Measuring Tall Excellence

Session: Track C: Tall Excellence: Raising the Bar

Ross WimerProject image

Ross Wimer
Senior Vice President, AECOM
Los Angeles

We are in a period of radical change in how we define “excellence” in architecture. The measurement of success for a tall building has always been more than its height; today we are seeing the establishment of many new standards that attempt to delineate this more specifically. The AIA, LEED and WELL each have their own standards for excellence. The focus has begun to shift away from looking solely at the fulfillment of a client’s ambitions, to the building’s role in the life of its inhabitants and the community it anchors.

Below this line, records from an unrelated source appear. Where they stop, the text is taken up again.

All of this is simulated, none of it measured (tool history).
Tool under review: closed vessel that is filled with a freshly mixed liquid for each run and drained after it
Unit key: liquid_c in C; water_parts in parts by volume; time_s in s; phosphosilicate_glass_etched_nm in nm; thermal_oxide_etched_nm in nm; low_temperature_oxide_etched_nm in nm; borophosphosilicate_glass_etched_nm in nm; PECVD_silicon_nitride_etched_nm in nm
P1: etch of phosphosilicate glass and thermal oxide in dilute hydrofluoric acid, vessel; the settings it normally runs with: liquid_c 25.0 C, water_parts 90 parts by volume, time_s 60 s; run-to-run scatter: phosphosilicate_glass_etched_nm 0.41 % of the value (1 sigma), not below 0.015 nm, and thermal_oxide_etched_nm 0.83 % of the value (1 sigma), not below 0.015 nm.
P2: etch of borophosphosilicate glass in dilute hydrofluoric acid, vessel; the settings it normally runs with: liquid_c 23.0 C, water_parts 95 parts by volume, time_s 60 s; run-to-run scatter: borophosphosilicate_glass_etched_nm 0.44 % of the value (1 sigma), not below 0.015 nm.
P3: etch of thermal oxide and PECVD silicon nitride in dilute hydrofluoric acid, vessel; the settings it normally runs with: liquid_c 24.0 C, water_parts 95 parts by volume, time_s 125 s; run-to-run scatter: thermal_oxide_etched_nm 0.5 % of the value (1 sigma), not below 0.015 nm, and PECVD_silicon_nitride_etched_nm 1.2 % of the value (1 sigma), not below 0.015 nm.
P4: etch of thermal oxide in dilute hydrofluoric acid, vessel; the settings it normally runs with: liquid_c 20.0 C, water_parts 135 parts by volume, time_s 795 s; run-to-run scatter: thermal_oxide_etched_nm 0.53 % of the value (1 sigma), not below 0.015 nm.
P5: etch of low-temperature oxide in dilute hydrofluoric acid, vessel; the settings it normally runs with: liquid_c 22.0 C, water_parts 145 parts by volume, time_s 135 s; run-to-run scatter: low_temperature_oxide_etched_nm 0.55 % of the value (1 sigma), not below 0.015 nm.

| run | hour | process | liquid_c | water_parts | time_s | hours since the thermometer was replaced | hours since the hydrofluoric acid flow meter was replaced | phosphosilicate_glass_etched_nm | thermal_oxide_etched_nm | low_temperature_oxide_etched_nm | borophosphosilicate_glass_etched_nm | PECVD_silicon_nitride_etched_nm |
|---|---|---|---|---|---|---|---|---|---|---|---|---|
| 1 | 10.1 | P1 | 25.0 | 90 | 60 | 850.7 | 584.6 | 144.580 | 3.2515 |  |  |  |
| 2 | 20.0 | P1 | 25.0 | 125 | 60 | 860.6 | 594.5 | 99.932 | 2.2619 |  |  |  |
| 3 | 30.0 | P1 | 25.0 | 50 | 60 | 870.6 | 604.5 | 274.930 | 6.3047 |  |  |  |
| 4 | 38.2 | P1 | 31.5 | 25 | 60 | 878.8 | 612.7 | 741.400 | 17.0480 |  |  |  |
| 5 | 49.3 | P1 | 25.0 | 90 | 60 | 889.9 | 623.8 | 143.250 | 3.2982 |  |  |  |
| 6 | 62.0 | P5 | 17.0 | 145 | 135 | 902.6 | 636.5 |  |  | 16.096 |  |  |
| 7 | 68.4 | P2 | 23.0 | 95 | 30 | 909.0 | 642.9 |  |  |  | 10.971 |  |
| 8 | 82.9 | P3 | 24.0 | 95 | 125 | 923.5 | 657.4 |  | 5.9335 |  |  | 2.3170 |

Through a series of case studies of works in progress, this presentation traces the emerging approaches to measuring tall excellence. Reviewed projects consider the wellness of a building’s inhabitants as an important measure of its quality. Examples include the Kunming Greenland Tower, which incorporates systems that promote access to the landscape and fresh air appropriate to the climate of the city. The success of the neighboring community as an important factor of measurement; the BDT Chicago Tower is an example designed to be a strong catalyst for the revitalization of its neighborhood. Additionally, the environmental performance of a tower is a strong measure of its success; the Mountains Development in Dubai which features an ambitious façade tuned to the desert environment, epitomizes this principle.

Tall buildings are a potent indicator of the priorities of a culture. The way we measure their success will affect the future of our communities.